Thursday, 28 April 2016

Never Give Up, Never Surrender!

One of the reasons it's been so quiet here over the last few weeks is because I entered my novel for the Bath Novel Award. It was perhaps a little premature as I'm still editing parts of it, but it seemed like too good an opportunity to miss as the judge - Susan Armstrong of Conville & Walsh - genuinely seemed to be open to any genre. I've found that to be quite a rare thing in novel competitions. Often the contest organisers will say they don't have any particular theme or genre preferences, but when you look at the judge's profile (they're typically a literary agent) it's often the case that they'll say they're not interested in crime, or romance, or - in the case of my book - science fiction. So I thought it was worth a go, even if it resulted in some frantic last-minute editing and proofreading (the full manuscript is only called in if you make the longlist).

The longlist went up yesterday, and A Man Repeated was not among those chosen titles. By that point I was almost hoping it wouldn't be, as I was beginning to doubt I could deliver the finished book in time, but it was still very disappointing to discover my opening chapters hadn't caught the readers' eye. From the sounds of things, literary, historical, and Young Adult fiction reign supreme this year - or at least, those appear to be the type of book favoured by the initial readers who've compiled the longlist. Still, I'm in good company - over a thousand other writers also fell short at this stage of the contest. (Which makes me realise this competition has taken in well over £22,000 in entry fees - wow)

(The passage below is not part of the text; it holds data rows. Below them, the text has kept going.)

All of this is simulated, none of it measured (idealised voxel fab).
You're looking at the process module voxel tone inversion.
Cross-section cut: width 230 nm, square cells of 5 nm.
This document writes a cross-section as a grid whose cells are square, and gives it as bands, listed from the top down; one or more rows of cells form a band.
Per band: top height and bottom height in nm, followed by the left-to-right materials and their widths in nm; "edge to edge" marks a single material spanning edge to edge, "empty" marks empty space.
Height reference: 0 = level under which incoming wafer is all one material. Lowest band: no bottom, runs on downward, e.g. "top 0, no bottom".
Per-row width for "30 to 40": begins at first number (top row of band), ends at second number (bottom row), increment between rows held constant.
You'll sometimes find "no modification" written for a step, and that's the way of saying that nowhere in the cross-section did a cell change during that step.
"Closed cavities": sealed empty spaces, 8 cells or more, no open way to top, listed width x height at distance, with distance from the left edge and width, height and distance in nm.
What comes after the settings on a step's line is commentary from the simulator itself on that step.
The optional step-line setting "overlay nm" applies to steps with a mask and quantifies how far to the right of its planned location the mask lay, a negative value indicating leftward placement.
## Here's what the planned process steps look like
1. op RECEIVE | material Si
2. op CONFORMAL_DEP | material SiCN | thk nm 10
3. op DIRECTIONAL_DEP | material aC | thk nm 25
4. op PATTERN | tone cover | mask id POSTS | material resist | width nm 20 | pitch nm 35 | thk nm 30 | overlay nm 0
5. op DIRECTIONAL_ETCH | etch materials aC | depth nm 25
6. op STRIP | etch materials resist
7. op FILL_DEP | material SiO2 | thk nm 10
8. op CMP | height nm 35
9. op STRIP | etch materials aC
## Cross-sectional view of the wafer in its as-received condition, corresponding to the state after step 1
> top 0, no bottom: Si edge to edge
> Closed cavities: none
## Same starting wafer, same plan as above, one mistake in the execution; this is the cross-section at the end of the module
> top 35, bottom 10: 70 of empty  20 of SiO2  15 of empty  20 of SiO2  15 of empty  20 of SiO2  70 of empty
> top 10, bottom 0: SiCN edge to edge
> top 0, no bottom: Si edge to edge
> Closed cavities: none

So, slightly relieved, mostly gutted, I took to Twitter to see how other people were responding to the longlist's publication. I was pleased that one of the first tweets I saw on the subject was this one:



Because that's exactly what I was planning on making myself do (after a small amount of sulking and a cup of tea). It's easy to convince yourself, when you get a knockback like failing to make the longlist of a competition, that you're wasting your time and you'll never get over all the various hurdles between not having a book deal and being a published author. But, as so many people have said, the only way to fail is to stop trying. Instead, you need to embrace the Galaxy Quest-sourced title of this post, and just plough on regardless.

While I had this in mind, I spotted that my friend Karen had posted the video below on Facebook. I thought it worked as a great metaphor for this whole business of trying to get your writing published/accepted/noticed. As the clip shows, no matter whether you're a small dog hoping to get onto a comfy sofa, or a hopeful author striving to get your book into Waterstones, the only thing to do is to keep trying...


... because, eventually, you'll get where you want to be. And all that effort will be worthwhile.